Pound hits low point after election uncertainty

David Hobart

The British pound continued to be vulnerable to the ups and downs of the country’s politics on Monday and into Tuesday after politicians rejected Prime Minister Boris Johnson’s attempts to call a general election.

Johnson attempted to get an election through the House of Commons on Monday, but he failed to do so due to opposition from other political parties.

Now, however, it appears he may be able to work with some of those parties on a compromise.

He claims that the current parliament is paralysed by inaction over Brexit, and that a new parliament – elected in a poll held most likely in December – is needed.

The pound suffered in the forex markets as a result of the uncertainty.

It was seen heading towards its lowest point for ten days in its pair with the US dollar.

It was noted at $1.2817 in its pair with the dollar, and overall it was down by 0.3% compared to the rest of the day.

Compared to its high point of $1.30 last week, the new position for the pound meant it was truly in a slump.

In its pair with the single European currency, however, the pound was not particularly up or down.

It was steady at 86.35 pence.

It is now widely considered by analysts that the threat of a so-called no deal Brexit, which would see the UK leave the European Union without having trade agreements in place, has largely been averted.

However, there is still a risk that the Brexit deal may not get through parliament, and the result of any future election could determine whether or not that turns out to be the case.

*Update: Jeremy Corbyn says Labour will support an early election* 

Elsewhere around the world, foreign exchange traders were largely looking ahead to the arrival of a decision on interest rates from the US Federal Reserve tomorrow.

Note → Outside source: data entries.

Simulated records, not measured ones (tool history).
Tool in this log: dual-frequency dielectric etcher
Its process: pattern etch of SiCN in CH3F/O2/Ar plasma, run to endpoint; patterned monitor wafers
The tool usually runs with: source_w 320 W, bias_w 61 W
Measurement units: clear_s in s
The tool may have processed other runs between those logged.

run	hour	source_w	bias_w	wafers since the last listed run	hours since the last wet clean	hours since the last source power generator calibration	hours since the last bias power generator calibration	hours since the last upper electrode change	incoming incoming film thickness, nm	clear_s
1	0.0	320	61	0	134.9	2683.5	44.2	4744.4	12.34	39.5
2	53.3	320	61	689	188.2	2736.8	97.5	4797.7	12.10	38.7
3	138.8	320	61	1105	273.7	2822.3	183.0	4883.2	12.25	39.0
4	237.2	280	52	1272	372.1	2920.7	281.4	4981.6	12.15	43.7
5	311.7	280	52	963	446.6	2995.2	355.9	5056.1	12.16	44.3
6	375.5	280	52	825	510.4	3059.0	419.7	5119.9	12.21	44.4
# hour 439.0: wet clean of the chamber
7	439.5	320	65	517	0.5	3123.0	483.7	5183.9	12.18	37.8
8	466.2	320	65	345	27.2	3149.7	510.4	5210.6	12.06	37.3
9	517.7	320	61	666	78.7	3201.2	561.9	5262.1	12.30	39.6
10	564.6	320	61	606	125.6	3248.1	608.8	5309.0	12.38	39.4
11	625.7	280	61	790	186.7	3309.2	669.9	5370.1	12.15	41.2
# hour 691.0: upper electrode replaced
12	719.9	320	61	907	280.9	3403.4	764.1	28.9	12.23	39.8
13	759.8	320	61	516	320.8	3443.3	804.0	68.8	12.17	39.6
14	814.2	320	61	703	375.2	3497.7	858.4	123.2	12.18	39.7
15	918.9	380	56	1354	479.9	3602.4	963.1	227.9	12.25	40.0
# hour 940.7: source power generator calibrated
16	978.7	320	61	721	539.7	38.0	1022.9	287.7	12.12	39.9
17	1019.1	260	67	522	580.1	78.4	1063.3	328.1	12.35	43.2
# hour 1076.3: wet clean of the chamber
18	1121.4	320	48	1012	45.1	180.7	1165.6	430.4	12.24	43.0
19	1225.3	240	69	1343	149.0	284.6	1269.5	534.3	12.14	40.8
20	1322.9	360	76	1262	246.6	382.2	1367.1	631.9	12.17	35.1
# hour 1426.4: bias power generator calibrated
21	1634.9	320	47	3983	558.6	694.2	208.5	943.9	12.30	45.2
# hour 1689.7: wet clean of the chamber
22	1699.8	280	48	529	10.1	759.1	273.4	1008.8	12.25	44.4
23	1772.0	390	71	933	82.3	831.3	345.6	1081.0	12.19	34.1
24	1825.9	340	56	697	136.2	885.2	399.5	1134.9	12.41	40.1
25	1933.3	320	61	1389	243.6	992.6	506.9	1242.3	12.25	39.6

This decision looks set to reduce the headline interest rate in the US from its current position of 2% to 1.75%, although this has not yet been confirmed.

The dollar remained flat against a few other currencies.

In its pair with the euro, for example, it changed little and was seen at $1.1096.

In its index, which is a tool designed to track how the currency is performing compared to six others from across the globe, it was seen at 97.755.

The wider US context was looking positive, with President Donald Trump stating that an agreement between the US and China on the ongoing trade dispute could come in the next few days.

This also had a positive effect on the Australian dollar, which tends to rise during times of global trade certainty – especially where China, its major trading partner, is concerned.

The Australian dollar was seen at $0.6842 at one point.

The relative additional certainty also drove so-called safe haven currencies, such as the Japanese yen, down a little further.

In the USD/JPY pair, meanwhile, the US dollar was seen to rise to 108.96 yen to the dollar.

A little earlier, it managed to rise to its highest point in three months.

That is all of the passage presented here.